To use an array of strings as jQuery selectors I have found the need to append an empty string.
My bad example works because it coerces the ‘this’ object to a string.
Bad Example:
array = ["h1","p","div"];
$K(array).each(function() {
console.warn( $K(this+"").children() );
});
Much Better Example:
array = ["h1","p","div"];
$K(array).each(function(index, value) {
console.warn( $K(value).children() );
});
I had previously tried the following with out success
array = ["h1","p","div"];
$K(array).each(function() {
console.warn( $K(this).children() );
});
The problem of what I was originally trying was that each item in the array wasn’t being treated as a string, I think.The problem of what I was originally trying was that ‘this’ is an object and not a string like I need for the jQuery selector.

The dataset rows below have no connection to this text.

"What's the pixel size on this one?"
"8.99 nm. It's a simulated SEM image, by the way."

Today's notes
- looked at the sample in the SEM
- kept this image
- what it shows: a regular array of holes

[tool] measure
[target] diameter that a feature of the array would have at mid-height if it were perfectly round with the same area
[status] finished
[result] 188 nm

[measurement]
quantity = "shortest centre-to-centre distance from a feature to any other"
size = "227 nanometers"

A big thanks goes out to my friends,Alex Olson & Sam Curren, for helping me understand my mistake while being tired.
If I didn’t need to do something different for each time through the loop I could do something like this stack overflow answer:
array = ["h1","p","div"];
console.warn( $K( array.join(", ") ).children() );
I prefer using arguments of the anonymous method for readability, like so:
array = [“h1″,”p”,”div”];
$K(array).each(function(index, value) {
console.warn( $K(value).children() );
});
@Sam,
Thanks! That does improve the readability. I’ll try to overcome my laziness and do that more often.
@Mike Your problem resides in the fact that “this” is always an object. Unlike an argument passed in directly. It’s a JS thing. I always do what @Sam said. It works when you concatenate an empty string to it, because it coerces “this” to a string, this the $() function recognizes it and selects off of it. In short, it’s always better to use the argument that jQuery passes in.